China's strategy is in a state of flux right now, as they are adjusting to the reality that their decade-long doctrine that the US was declining is simply no longer believable and that Beijing is not, in fact, the center of the reborn Sinocentric Order the NPC imagined.
The one making a desperate play, in my opinion, is North Korea.
Kim has never trusted China, and this distrust was fanned into a flame by some of Xi's casual remarks that hinted at a belief that "reunification of the Motherland" included annexation of North Korea.

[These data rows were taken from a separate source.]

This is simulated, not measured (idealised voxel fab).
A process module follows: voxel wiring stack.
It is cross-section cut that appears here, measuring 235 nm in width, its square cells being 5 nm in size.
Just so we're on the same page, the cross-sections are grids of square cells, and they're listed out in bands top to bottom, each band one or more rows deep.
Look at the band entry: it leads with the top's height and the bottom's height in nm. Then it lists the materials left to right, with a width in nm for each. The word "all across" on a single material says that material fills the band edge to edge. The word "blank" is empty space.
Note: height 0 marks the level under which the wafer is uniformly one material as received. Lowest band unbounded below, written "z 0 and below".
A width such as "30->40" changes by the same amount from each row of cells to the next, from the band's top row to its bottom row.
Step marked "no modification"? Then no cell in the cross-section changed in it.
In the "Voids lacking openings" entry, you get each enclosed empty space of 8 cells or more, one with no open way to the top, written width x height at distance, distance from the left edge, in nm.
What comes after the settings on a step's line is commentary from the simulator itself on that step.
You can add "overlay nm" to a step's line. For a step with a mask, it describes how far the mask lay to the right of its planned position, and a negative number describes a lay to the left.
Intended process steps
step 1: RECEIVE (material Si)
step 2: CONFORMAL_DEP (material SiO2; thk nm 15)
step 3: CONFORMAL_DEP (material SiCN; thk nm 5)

To that end, he has been trying to break his dependency on China. That, more than anything else, is what the Trump/Kim summit in Singapore was about. It was Kim showing China "I can switch sides if I have to." The US is probably aware that North Korea is putting out feelers for that, but the problem is neither the US nor North Korea really trusts each other that much. Also, Japan doesn't trust North Korea a bit, and the US has only just regained Japan's trust after betraying them in 1972 with the Kissinger Communique, and embracing North Korea would be the straw that broke the back of the US-Japan alliance, so even though we might be willing to put aside Human Rights issues and even overlook NK's nuclear program if they were pointed at China instead of us (let's be clear; Kim has no intention of disarming), we can't afford to because we can't lose Japan.
The best thing the US could do right now, geopolitically speaking, would be to keep talking tough-but-not-too-tough, and play a sort of good cop/bad cop on North Korea, with South Korea as the good cop to our bad cop. Let South Korea make peace with North Korea, while we make sure South Korea still finds us a better ally than China. North Korea's closer ties with South Korea as they develop, coupled with their distrust of China, will pull them into the arms of their southern neighbor, even if not so much that neighbor's ally (the US).
That way, the US won't lose our alliance with Japan because we will not have handed NK the keys to the kingdom, and common interests (concerns over Chinese and Russian influence in the region, economic development) will be enough to maintain peace, albeit not friendship, between Japan and the two Koreas.
If Japan, the US and the Koreas can manage that tapdance without one of them making a misstep (which will basically be a question of "do all sides understand that's the plan"), then the Korean peninsula will be on the road, albeit a long one, toward reunification without giving Japan cause to panic (they have the capacity to become a military power again if they feel threatened) or the US cause to come sweeping in with guns blazing. The only one to lose out will be China, who is soon going to be too busy with internal problems to care.